New Land Act will protect gender rights – Minister
The Ministry of Lands and Natural Resources through the Land Administration Project (LAP) is incorporating gender land right issues into the New Draft Land Bill to protect the interest of the vulnerable in society.
“The Draft Bill has made provision for properties acquired during marriage to be registered in the joint names of the spouses. Where only one spouse is registered for such property, a provision has been made to the effect that such properties acquired during marriage are being held in trust for both spouses.
“In the case of a property from which the family derives its sustenance, there is a provision to prohibit the transfer of such property without the consent of the spouses. These provisions, and many more, have been made to protect the interest of women and vulnerable dependents”, Ms Barbra Serwaa Asamoah, Deputy Minister of Lands and Natural Resources has announced.

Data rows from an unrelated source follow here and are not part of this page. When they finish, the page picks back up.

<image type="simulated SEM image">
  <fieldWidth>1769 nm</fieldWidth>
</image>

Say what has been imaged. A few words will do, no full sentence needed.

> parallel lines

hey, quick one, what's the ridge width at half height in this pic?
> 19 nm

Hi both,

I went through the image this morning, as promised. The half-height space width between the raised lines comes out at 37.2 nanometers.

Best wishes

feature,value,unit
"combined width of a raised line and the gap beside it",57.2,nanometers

Speaking at a National Policy Dialogue held in Accra on Monday, Ms Asamoah said while public consultations continues to be held on the Bill, civil society organisations and other stakeholders should help in reviewing the Bill and make critical inputs to ensure that it provides security of tenure and inclusion of women in land administration and management systems.
The two-day dialogue is being organised by the Network for Women’s Rights in Ghana (NETRIGHT) in collaboration with the International Institute for Environment and Development (IIED).
It is aimed at enhancing advocacy on gender equitable land governance to effect gender transformation in land governance legislations, systems and structures at the community, district, regional and national levels.
The theme for the Dialogue is: “Enhancing Women Voice and Presentation in Land Governance in Ghana”.
Ms Asamoah said LAP was introduced in 2003 to provide an efficient land administration management system that is fair, efficient, transparent, decentralised and sustainable, saying, many achievements have been earned under LAP.
She said for instance, a comprehensive assessment of the capacity needs including the gender capacity needs of land sector agencies’ and the implementation of a human resource plan to address the gaps to prove women’s technical capacities alongside men in the land sector agencies have been done.
Ms Asamoah said at the customary level, the Ministry has supported the establishment of a total of 57 Customary Land Secretariats across the country to improve the management and administration of lands held by stools, skins, families and clans at the local level.
She announced that 30 more secretariats were to be established by the end of the year.
She said the project is also demarcating rural farmlands in selected communities in the Western, Ashanti and Brong Ahafo Regions to improve tenure security and reduce conflicts due to encroachment and protected litigation.
“Given that women are the largest proportion of food crop farmers in the country, this exercise will afford them the opportunity to register and obtain some form of documentation to their land”, Ms Asamoah said.
She expressed the hope that the outcome of the dialogue, would be useful for the review of the Land Bill which is still being discussed among stakeholders before it would be sent to the Ministry for onward submission to Parliament.
Nana Kojo Banafo II, Akwamu- Hene of Awutu Traditional Area, supported the idea of more engagement with chiefs, queen mothers, family heads and other opinion leaders on land issues and explain to them the importance to allow women to own and register lands in their names to strengthen women empowerment and development.
Mr Ebenezar Kyei Bediako, Acting National Coordinator of Civil Society Coalition on Land (CICOL), said the Land Bill, when passed into law, would be a sure way of ensuring efficient and effective land governance and administration in Ghana.
He urged all stakeholders to work harder to ensure that the Bill is passed into law on time to address all bottlenecks of land administration in the country.